Kharkiv, home to more than a million residents, had been spared the worst of Russia’s aerial assaults in recent months. But the overnight blitz marked a grim shift.
The strike followed a vast wave of attacks across Ukraine on Thursday night, which Ukrainian officials said killed at least six people and wounded 80 more.
President Volodymyr Zelensky condemned what he called a “massive strike on cities and ordinary life”. He said attacks had stretched “across almost all of Ukraine”, including Kyiv, Chernihiv, Lutsk, and Ternopil.
A Violent Tit-for-Tat
Moscow claimed the strikes were retaliation for a daring Ukrainian operation that targeted Russian air bases hundreds of miles inside Russia last Sunday.
Ukraine’s security services say “Operation Spider’s Web” used 117 drones, many of them smuggled into Russia inside wooden crates hidden in lorries. The drivers, reportedly unaware of their cargo, dropped the payloads near air bases. The drones were then launched remotely, striking dozens of Russian warplanes.
Russia’s Ministry of Defence said Thursday’s barrage was a “response to terrorist attacks by the Kyiv regime”.
The scale and coordination of Ukraine’s drone assault, if confirmed, would mark one of the most sophisticated operations of the war. Ukrainian officials say at least 40 Russian aircraft were damaged or destroyed.
Civilian Toll Rises in the South
In Kherson, a city in Ukraine’s south still within range of Russian artillery, two people were killed Friday in separate shelling incidents. Local authorities said both victims were civilians.
Foreign Minister Andriy Sybiha urged Western allies to step up support in the wake of the attacks. “This is not just Ukraine’s fight,” he said on X. “We need more steps to strengthen our defence and punish Russia’s continued aggression.”
Prisoner Swap Stalled
As bombs fell, diplomatic efforts took another hit. A long-discussed prisoner exchange agreed earlier this week in Istanbul appeared to stall amid claims and counterclaims.
Russia’s lead negotiator, Vladimir Medinsky, said on Saturday that Ukraine had “unexpectedly postponed” both the handover of prisoners and the return of soldiers’ bodies.
But Kyiv swiftly rejected that account.
“It’s simply not true,” said Petro Yatsenko, a spokesman for Ukraine’s Coordination Headquarters for the Treatment of Prisoners of War. “The exchange is scheduled for next week. Preparations are ongoing.”
He accused Moscow of “playing dirty games”, suggesting Russia was shifting the goalposts after the talks.
Medinsky, writing on Telegram, claimed Russia had already transported more than 1,000 bodies of fallen Ukrainian soldiers to the designated handover point but that Ukraine never showed up.

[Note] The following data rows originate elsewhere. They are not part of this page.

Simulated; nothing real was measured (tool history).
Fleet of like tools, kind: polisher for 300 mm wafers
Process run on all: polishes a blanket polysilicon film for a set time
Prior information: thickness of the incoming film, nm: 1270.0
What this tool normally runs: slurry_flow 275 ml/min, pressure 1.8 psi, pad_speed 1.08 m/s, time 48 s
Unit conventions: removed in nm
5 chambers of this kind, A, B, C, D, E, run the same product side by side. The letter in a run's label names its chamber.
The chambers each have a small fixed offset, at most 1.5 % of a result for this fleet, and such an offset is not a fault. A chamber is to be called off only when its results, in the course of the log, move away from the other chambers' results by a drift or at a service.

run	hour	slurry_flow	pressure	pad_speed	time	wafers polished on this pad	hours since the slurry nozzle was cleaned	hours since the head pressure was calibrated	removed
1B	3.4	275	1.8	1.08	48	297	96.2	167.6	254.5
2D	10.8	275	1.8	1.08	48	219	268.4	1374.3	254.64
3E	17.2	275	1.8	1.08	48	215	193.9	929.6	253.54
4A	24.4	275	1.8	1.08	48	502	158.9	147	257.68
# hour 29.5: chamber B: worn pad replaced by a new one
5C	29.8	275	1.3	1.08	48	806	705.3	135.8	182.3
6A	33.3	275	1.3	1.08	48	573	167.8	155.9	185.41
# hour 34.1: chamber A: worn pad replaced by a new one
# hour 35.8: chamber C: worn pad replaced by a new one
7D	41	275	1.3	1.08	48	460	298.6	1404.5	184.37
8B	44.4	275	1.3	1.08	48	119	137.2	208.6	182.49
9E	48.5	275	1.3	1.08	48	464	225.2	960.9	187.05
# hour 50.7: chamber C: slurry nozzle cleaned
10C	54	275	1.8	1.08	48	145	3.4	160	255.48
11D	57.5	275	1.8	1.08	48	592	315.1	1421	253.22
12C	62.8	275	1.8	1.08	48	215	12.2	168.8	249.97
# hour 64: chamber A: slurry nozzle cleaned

He also said a list of 640 Ukrainian prisoners had been given to Kyiv.
No date has been officially confirmed for the exchange.
A War With No End in Sight
More than two years into Russia’s full-scale invasion, fighting continues on multiple fronts. Russia still holds about 20% of Ukrainian territory, including Crimea, which it annexed in 2014.
Last weekend’s bold Ukrainian strike deep inside Russian territory appears to have drawn a sharp and deadly response.
US officials have largely stayed silent, though former President Donald Trump weighed in on Friday, saying Ukraine had “given Putin a reason to go in and bomb the hell out of them”.
His comment sparked criticism in Washington, where both Republican and Democratic lawmakers have largely backed continued support for Ukraine.
As Kharkiv’s residents sift through rubble and mourn the dead, the war grinds on with no clear path to peace, and each side accusing the other of escalation.